Charles Taylor’s conviction upheld


Former Liberian President Charles Taylor might well spend the rest of his life in a British prison after losing the final appeal against his convictions for crimes against humanity.

The head of an international tribunal will shortly rule where Taylor will serve his 50-year sentence, nearly 18 months after he was convicted of 11 counts of aiding rebels in neighbouring Sierra Leone during that country’s brutal civil war in the 1990s which left 50,000 people dead.

The UK Government agreed he could be incarcerated in a British penal instiution as part of an international deal.  Sweden, Finland or Rwanda have also offered to take him in.
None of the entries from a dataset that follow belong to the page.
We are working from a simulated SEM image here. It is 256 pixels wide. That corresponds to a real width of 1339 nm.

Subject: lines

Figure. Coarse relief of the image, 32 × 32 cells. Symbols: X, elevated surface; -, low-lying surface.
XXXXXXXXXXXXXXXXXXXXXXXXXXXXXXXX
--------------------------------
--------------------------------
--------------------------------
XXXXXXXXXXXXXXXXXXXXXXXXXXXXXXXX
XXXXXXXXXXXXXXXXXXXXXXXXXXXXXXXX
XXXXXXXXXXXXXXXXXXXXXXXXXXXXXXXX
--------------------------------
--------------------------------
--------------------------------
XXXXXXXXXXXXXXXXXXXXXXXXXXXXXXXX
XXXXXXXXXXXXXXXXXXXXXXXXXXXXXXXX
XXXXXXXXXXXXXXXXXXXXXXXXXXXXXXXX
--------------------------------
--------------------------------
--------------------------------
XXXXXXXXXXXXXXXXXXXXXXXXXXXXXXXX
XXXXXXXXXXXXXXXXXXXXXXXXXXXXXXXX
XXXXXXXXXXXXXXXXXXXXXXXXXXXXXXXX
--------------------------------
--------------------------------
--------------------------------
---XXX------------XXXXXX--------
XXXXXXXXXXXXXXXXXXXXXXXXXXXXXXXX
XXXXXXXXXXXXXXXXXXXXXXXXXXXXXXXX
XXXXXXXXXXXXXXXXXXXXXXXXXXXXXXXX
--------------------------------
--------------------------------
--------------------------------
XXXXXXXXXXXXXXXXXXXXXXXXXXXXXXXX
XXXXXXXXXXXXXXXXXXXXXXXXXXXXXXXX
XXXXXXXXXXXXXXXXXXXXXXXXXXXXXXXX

The final verdict handed down by the UN-backed Special Court for Sierra Leone (SCSL) on September 26th draws a line under the seven-year trial of the 65-year-old Taylor who was sentenced in May last year for “some of the most heinous crimes in human history”.

“The appeals chamber… affirms the sentence of 50 years in prison and orders that the sentence be imposed immediately,” judge George King said.

The tribunal ruled that Taylor knew that the rebel groups he was supporting were committing grave atrocities. Children were drugged and forced to fight, while rival rebel groups raped, mutilated and tortured as they battled for supremacy in the 11-year-conflict.

Taylor provided financial, material and tactical support for the Revolutionary United Front (RUF) and Armed Forces Revolutionary Council (AFRC) rebels, despite being fully aware of their methods, the chamber found. His 2012 historic sentence on 11 counts of war crimes and crimes against humanity was the first handed down by an international court against a former head of state since the Nazi trials at Nuremberg in 1946.

“Taylor’s conviction sends a powerful message,” Elise Keppler of Human Rights Watch said after the verdict.

Victims spoke of their relief after his conviction was upheld. “As a government, we believe that justice has been done and impunity is over,” Sierra Leone government spokesman Abdulai Bayraytay told AFP.

“The message for sitting heads of state not only in Africa but beyond is that when you are in power you must exercise it judiciously, have respect for the rule of law and human rights and uphold the dignity of others.”

The Liberian government welcomed the verdict. “We hope that as he serves his jail sentence he will be treated in line with the law,” said deputy information minister Isaac Jackson.

A number of headline-grabbing witnesses took the stand during Taylor’s trial including actress Mia Farrow and former supermodel Naomi Campbell, who told of a gift of “dirty” diamonds she received in 1997 after a charity ball hosted by then South African president Nelson Mandela.

Charles Taylor – Key Dates

  • 1977 Taylor graduates from Bentley College, Massachusetts, USA.
  • 1980 Supports the 12 April coup led by Samuel Doe which saw the murder of President Tolbert. He is appointed Director General of the General Services Agency, a position that makes him responsible for purchasing for the Liberian government.
  • 1983 Sacked for embezzlement of $1m, Taylor flees to America.
  • 1984 Arrested in the US, Taylor is imprisoned and fights extradition.
  • 1985 He escapes from the Plymouth County jail. Unconfirmed claims of CIA help continue to circulate.
  • 1986 -89 Taylor is in Libya, where he undergoes guerrilla training and becomes Colonel Gaddafy’s protégé.
  • 1989 Taylor sparks the first Liberian civil war (1989-96) when he leads a rebellion to oust Samuel Doe. His Libya-funded National Patriotic Front of Liberia (NPFL) is known for its extreme violence, conscripting child soldiers and terrorising citizens of certain ethnic groups.
  • 1997 Following a peace deal to end the war, Taylor is elected president of Liberia. He famously campaigned on the slogan “He killed my ma, he killed my pa, but I will vote for him.”  While president (1997 to 2003), he supports Revolutionary United Front rebels in neighbouring Sierra Leone by supplying them with guns and ammunition in exchange for blood diamonds.
  • 1999 The second Liberian civil war erupts.
  • 2003 Taylor resigns and flees to Nigeria.
  • 2006 Taylor is finally arrested and transferred to The Hague
  • 2012 Taylor is convicted of aiding and abetting the rebels during the Sierra Leone conflict.
  • 2013 The 50-year sentence is upheld.